Congratulations to Dave Winer - I'm glad to see he'll be joining the Berkman guys/gals, and I enjoyed this New Year's essay, which I had somehow missed. Glad to see he and Lessig have a good dialogue going. I think 2003 is going to be a great year, for all of us.
5:43:14 PM
Hey, it's a warblogger! - one thing I noticed about the warbloggers is that almost none of them have RSS feeds. So I rarely spot one in my News Aggregator. Instapundit has a an RSS thing (he's got some tech-blogger blood in his veins), and so I catch his feed. That's how I bopped over to Lileks' post on Scorsese & the Iraq war. What a great writer Lileks is! How come I don't read him more often? Oh, yeah, it's because he doesn't have an RSS/XML feed.
2:30:26 PM
What's the problem with Metadata? - "metadata" is, in the parlance of uber-geeks, the way of referring to data about data. In the high-falutin' world of the Internet, these uber-geeks like HTML, but they love XML because it has more potential. It has, to use the today's new term, the ability to carry metadata. Now, let's say you are just the average Joe at a gas station in, oh...maybe Allston, Massachussetts. Does "information about information" come into play in your mundane existence? Yes, apparently so.
2:05:03 PM
Electronic Discovery - by now most lawyers know that E-mails are a wonderful source of information. I was sifting through Emails and grappling with a new case last night and I had a deja vu epiphany about how important it is to go to the emails first to see what happened in a case (assuming that the parties had a significant amount of correspondence by E-mail, which is usually the case these days). But something else hit me too.

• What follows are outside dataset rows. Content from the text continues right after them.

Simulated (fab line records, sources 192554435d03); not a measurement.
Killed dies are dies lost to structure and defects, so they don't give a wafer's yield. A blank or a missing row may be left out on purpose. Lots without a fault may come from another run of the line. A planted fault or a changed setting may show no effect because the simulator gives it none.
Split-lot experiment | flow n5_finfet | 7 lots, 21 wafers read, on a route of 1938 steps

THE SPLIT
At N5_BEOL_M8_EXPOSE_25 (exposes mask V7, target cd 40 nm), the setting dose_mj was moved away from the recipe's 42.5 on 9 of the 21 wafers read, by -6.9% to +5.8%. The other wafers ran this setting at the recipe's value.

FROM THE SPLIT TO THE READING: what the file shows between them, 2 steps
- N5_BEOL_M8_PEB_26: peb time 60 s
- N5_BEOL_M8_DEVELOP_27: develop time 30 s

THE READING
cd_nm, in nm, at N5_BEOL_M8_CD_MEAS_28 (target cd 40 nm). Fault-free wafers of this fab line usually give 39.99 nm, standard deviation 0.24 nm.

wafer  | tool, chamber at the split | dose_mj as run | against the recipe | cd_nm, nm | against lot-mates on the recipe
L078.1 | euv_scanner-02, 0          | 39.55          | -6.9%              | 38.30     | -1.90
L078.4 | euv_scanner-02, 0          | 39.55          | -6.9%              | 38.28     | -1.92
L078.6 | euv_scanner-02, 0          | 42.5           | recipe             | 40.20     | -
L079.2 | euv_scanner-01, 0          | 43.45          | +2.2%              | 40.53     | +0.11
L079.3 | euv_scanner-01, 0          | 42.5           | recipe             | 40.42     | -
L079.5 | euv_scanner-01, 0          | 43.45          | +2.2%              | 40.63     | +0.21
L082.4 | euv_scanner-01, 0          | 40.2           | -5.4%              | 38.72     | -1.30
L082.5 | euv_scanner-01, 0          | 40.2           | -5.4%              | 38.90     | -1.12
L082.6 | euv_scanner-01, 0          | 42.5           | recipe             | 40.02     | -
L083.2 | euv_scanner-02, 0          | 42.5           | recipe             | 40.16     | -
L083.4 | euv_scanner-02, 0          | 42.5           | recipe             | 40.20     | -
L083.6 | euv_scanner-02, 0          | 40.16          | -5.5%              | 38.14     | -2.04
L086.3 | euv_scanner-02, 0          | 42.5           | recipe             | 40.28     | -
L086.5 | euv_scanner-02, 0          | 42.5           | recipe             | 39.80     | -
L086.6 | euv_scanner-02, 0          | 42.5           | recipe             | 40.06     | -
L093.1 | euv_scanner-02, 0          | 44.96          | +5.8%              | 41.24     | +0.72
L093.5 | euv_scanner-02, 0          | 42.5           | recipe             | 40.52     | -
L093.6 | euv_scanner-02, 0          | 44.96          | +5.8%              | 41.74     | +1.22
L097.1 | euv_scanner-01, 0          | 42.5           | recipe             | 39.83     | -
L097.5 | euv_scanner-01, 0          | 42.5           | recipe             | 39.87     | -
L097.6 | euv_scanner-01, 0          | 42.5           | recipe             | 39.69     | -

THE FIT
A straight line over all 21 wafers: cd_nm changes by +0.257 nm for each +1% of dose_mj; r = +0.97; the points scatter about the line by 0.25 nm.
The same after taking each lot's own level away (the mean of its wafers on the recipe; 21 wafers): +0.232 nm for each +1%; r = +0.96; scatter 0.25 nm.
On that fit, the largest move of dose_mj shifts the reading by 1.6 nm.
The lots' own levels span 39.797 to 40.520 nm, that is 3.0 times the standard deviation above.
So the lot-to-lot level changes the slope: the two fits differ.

Increasingly, it is important to identify the time that a particular E-mail was sent, and when the reply was received. And since people who communicate by E-mail live in different time zones it often becomes important to agree on a particular time zone as a reference point. I noticed this because one of the emails I was reviewing showed up twice with two times (an hour apart). It wasn't an issue in my case so I'm not worried about it enough to futz with now (I know that there are ways to figure this out), but in some case it will be important. Are most lawyers or paralegals aware of this? If you don't know about the issue you will probably ignore it. Perhaps at your peril. Just another example of why it might be useful to understand how all of this technology works.
Oh, and I see Rory also has a nice post about the new skill sets that are demanded of people in the legal profession.